Ceiling – Why would ceiling fan reverse air flow without me changing directions

ceiling-fancoolingfan

I have this exact ceiling fan, and so far it has worked nicely. It is mounted in my bedroom, I believe height to floor is about 12 feet and the rod from the ceiling to the actual fan is about 18 inches (estimates here, if you want more specifics I could go and measure).

But for all of summer it was blowing fine – pretty powerfully, but largely hot. Now that the climate has changed and the breeze is cooler, I literally feel absolutely NO AIR below it. When I hold my hand beside it, I can feel breeze up there – almost as if it is sucking air from the bottom and pushing it to the top.

I haven't tested this theory fully yet, by say taping a piece of paper to the roof and seeing how it responds when the fan is turned on, but a lot of this is anecdotal just based on what me and my wife feel.
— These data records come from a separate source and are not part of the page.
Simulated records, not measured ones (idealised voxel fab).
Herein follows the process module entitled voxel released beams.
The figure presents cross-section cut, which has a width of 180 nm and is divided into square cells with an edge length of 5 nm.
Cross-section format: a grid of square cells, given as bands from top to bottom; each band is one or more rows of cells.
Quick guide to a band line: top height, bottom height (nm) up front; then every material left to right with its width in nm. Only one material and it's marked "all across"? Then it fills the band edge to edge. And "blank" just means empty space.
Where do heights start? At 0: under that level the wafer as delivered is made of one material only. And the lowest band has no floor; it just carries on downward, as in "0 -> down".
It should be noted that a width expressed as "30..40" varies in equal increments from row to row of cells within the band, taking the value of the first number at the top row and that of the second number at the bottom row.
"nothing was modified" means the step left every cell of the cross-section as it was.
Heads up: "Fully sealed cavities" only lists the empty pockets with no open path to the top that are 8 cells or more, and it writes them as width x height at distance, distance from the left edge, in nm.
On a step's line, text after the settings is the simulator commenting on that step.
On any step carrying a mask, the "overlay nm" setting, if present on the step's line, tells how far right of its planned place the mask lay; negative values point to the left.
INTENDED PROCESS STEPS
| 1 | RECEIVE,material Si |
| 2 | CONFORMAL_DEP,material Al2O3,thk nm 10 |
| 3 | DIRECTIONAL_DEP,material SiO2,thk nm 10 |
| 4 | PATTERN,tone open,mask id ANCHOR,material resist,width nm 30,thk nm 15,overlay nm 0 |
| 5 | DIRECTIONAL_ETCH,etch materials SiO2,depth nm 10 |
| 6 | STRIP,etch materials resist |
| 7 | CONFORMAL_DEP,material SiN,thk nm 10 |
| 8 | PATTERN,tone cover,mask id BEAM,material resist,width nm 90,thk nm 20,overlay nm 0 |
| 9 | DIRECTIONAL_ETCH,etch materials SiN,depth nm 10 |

Is there any reason that the air flow would reverse, without any explicit reason. I was looking for a switch or something on the fan, and I can't find one – so I don't think someone could have flipped it while it was being cleaned, or is there some hidden mechanism that I am unaware of?

Help!

Best Answer

Most ceiling fans have a reverse switch. In the summer, you want cool air blowing down in the center to give you the breeze. In the winter, you want the warm air from the ceiling to mix with the rest of the room, but without the breeze, so you reverse it and the warm air descends around the sides of the room where you're less likely to feel the draft.

If yours is reversed, then I'd suggest looking a little harder for the switch. It's often on the fan itself when they have the pull chain. However, with yours, I'm going to guess it's on a separate controller. If it's not a dedicated button, you might have to hold a button for a few seconds or some other trick (this is why I never throw out manuals).